The Court of Appeal has handed down its decision in the case of NHS Leeds v Larner this morning. The Court has decided that workers, who have been absent from work on sick leave, are entitled to holiday pay in lieu of untaken statutory holiday on termination of employment whether or not they have requested to take the holiday, or carry it over, during the relevant leave year. This decision will be an unpopular one for many education institutions, both in terms of its immediate impact and the fact that further questions still remain on this thorny issue.

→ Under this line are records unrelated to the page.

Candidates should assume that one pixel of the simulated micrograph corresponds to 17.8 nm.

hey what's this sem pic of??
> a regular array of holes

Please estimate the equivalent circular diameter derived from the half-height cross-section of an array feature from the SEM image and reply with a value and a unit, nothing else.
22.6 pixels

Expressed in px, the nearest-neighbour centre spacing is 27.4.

The Court of Appeal’s decision does however resolve a conflict which has arisen following a number of Employment Appeal Tribunal (EAT) rulings. Most recently, in Fraser v Southwest London St George’s Mental Health Trust, the EAT held that workers are only entitled to holiday pay where they actually exercised their right to take the leave in question. But, in NHS Leeds v Larner, the EAT held that workers were entitled to a payment in lieu of outstanding holiday entitlement regardless of whether they had requested to take that holiday during the relevant period.

The case also resolves an issue which had arisen regarding carrying over holiday, which had remained untaken due to sickness, into a subsequent holiday year, which was caused by the drafting of the Working Time Regulations 1998 (the WTR).


Mrs Larner, a clerical officer, went on sick leave on 5 January 2009 and did not return to work prior to the termination of her employment on 8 April 2010. She sought to recover pay in respect of the statutory holidays which remained unused (and unrequested) throughout her sickness absence. Her employment tribunal claim was successful, and on appeal, the EAT rejected NHS Leeds’ argument that Mrs Larner had lost her statutory holiday entitlement for the relevant leave year as she had not complied with the mandatory requirements of the WTR by giving notice to take the holiday in question.

Court of Appeal Decision

The Court of Appeal decided that Article 7 of the Working Time Directive is directly effective against an emanation of the state such as the NHS Trust, the employer in this case. The status of education institutions in this regard is beyond the scope of this briefing.

Article 7 specifically provides that “every worker is entitled to paid annual leave of at least four weeks”, which cannot “be replaced by an allowance in lieu, except where the employment relationship is terminated”. This means that workers must be allowed, if necessary, to take annual leave in a subsequent leave year. There is no requirement in Article 7 for workers to comply with notice provisions such as those laid out in the WTR or to have to make any request to take or carry forward annual leave.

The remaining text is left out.